China’s first man into space shows that the country is an emerging power to be reckoned with. Despite continued general backwardness and a space programme run at a fraction of the European Space Agency’s budget, the flight of Shenzhou 5 is an impressive feat of engineering all the more for that. But how has this momentous event been relayed by official Chinese websites?

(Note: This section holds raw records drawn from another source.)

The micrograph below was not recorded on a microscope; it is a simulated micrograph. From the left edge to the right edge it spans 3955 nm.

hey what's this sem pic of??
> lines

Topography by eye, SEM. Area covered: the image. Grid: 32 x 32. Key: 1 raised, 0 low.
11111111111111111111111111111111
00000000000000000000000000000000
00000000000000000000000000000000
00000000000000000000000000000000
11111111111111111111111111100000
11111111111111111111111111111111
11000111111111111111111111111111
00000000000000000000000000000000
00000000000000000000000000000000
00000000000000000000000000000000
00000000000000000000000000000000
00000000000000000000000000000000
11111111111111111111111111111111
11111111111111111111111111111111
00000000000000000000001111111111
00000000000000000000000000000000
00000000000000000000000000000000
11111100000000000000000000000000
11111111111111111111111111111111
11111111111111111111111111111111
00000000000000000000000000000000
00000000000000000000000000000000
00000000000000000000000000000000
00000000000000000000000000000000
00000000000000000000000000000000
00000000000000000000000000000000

The China View English language site for China’s Xinhua news agency is a good place to begin (http://xinhuanet.com/english/space/index.htm). A series of special reports on China’s first manned space flight is split into three sections. ‘Latest developments’ is self-explanatory, with Shenzhou stories covered from every conceivable angle. These include a biography of taikonaut Yang Liwei, speculation about China’s future space plans, and even an item where he confesses that he could not see China’s Great Wall from the capsule. ‘China’s space explorations’ offers timelines, technical backgrounds, and short pieces on cooperation with other space agencies. ‘International reactions’ concentrate on the global response to China’s Long March skyward. These items report comments by world leaders and look at international media coverage. For example, the page on Asia focuses on the press response from a selection of countries (of course the Taiwanese media are conspicuously absent). The website itself is brightened by the inclusion of photos snapped from the capsule, celebrations and commemorative stamps. The site is rounded off with links to other Chinese space sites.

The first of these, the China National Space Administration (http://cnsa.gov.cn/main_e.asp), offers more specialised information. Being an agency concerned with intergovernmental cooperation and policy implementation, the site is heavily slanted in this direction with conference papers, correspondence with Brazil, outlines of Sino-Russian cooperation and much else besides. Materials from CNSA’s Aerospace China can be read online, and you can even apply to join a space-training course (sadly these are for desk posts only - budding taikonauts will have to look elsewhere).

The website of the China Academy of Launch Vehicle Technology (http://calt.com.cn/new/english) is pretty sparse. The only available features are downloadable (pdf) technical manuals for China’s five launchers. Only those interested and well versed in space technology need apply.

Next along is the China Aerospace Science and Industry Corporation, or Casic (http://casic.com.cn/docc-e/jie-shao/jianjie.asp). The Chinese equivalent of BAE Systems, it is clear that Casic has it organisational fingers in many technological pies (the ‘Product show’ [sic] pages illustrate just how many). Space technologies are showcased under ‘Civil aerospace products’. Unfortunately there is nothing pertaining to Shenzhou, though at this stage many areas of the English language site are under construction.

Finally, the links conclude with the China Aerospace Science and Technology Corporation (http://spacechina.com/espace/#). Compared with the Casic site, the focus here is very much on space exploration. Logging on, you first see a catalogue of launches dating back a year or so, though presented in the most neutral of tones. Like its Casic counterpart, there remain significant sections of the site that have yet to be built.

Linking from here is the Chinese Academy of Space Technology - Cast (http://cast.cn/en). In contrast to the specialist nature of the others, the comprehensive Cast site hosts potted histories, technician biographies, product information and research areas (among other things). You can also vote your opinion of the site, and a neat scrolling selection of space agency links adds a nice finishing touch. It is a pity that the hits count suggests the site is seldom visited, as it is easily the best of the crop.

One of the biggest surprises I encountered was the coverage China’s People’s Daily has given the launch. I was expecting it to be overflowing with self-congratulation, but the science pages (http://fpeng.peopledaily.com.cn/Sci-Edu.html) are bereft of commentary, preferring to dwell on satellite technologies and education issues.

Lastly, two discussion lists are worthy of mention for their coverage of space issues. The Socialist Asia forum (http://groups.yahoo.com/group/socialist_asia) is concerned with general news from China, Vietnam, Laos and the DPRK (North Korea). The other, Red Borg (http://groups.yahoo.com/group/red_borg), is a socialist-inspired space-tech and science fiction forum. List members have been looking forward to Shenzhou’s flight for some time, and its news was greeted with much enthusiasm. At the moment Red Borg has barely scratched the surface of its potential, but that is nothing an influx of new members could not fix.